Sunday, March 14, 2010

This blog contains too much material to have an overarching title

As part of the curriculum of Cheldelin Middle School, all of the 6th graders venture into the great outdoors at the beginning of the school year in an expedition named Outdoor School. The purpose of this 4 day trip, in the minds of the administrators, is to better the student’s knowledge about nature and its sciences. From the student’s perspective, this is an opportunity to meet your new classmates, sing songs unrelated to academia, and call each other by your ‘nature name.’ (Mine was Hazel, after Newt was taken by an undeserving peer.) Accordingly, most of what I remember from outdoor school has nothing to do with ecosystems, science, or nature at all. What I remember best, and what is most applicable at this time in my life, is a song entitled “The Weather in Oregon.” It goes like this:


Rain, rain, rain
Oh rain, rain, rain
Sunny, sunny, sunny, sunny
Rain, rain, rain (x2)

The weeeeaaather in Oregon

Sunny, sunny, sunny, sunny
Rain, rain, rain!

(If you want the full experience, I can teach you the hand motions. They are as hard as the lyrics themselves.)

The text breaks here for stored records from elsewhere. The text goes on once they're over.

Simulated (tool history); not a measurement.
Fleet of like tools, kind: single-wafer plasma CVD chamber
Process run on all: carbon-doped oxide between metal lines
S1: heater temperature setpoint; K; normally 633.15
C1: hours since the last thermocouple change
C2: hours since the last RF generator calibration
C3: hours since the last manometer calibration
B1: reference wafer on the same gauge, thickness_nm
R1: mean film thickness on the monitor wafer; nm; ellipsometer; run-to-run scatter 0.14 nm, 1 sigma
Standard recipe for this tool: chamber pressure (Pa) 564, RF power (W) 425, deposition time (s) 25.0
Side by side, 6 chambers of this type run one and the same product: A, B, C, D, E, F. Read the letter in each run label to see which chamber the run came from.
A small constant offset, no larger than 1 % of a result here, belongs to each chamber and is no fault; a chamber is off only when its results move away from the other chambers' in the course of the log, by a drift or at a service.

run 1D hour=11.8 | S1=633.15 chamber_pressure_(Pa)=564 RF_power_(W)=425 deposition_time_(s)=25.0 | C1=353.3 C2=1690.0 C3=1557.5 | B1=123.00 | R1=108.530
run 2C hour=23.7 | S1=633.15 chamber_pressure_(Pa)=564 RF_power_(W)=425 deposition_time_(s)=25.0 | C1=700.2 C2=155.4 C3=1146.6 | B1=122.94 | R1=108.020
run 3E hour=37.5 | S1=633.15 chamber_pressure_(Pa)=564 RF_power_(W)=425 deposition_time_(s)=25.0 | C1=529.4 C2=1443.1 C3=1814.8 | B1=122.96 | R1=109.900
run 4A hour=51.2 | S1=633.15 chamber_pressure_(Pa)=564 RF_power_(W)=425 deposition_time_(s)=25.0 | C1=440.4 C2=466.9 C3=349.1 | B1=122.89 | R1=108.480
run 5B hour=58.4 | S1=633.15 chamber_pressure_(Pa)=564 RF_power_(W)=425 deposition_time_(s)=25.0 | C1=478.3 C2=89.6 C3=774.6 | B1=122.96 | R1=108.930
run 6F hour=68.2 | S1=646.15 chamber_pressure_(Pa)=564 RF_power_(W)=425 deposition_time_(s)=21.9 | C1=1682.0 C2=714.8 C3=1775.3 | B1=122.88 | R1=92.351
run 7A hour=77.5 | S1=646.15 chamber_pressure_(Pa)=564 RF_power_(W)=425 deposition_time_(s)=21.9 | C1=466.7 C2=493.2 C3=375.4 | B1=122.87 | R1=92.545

It is not supposed to rain in Sevilla. Coincidentally, in the year that I decide to study abroad, Sevilla has experienced snow for the first time in 100 years, and more rain than in the last 40. (These years are more estimates; no one that I talk to really knows because they both are just so rare.)

So when the one and only Caroline Zambricki came to visit Chantel and me during Michigan’s spring break, we were hoping for some nice weather. We began our trip in Madrid with our other friends Jenny and Nicole, where we toured art museums, ate Peruvian food (again, thanks Chantel!), and introduced Caroline to the wonderful taste of Sangria. (She loved it.) The next day, we were on a 6.5 hour bus ride down to Sevilla.

Of course, as soon as we entered the province of Sevilla, it began to rain. And it rained pretty much all week, except for two days that we definitely took advantage of, as you can see from the picture below.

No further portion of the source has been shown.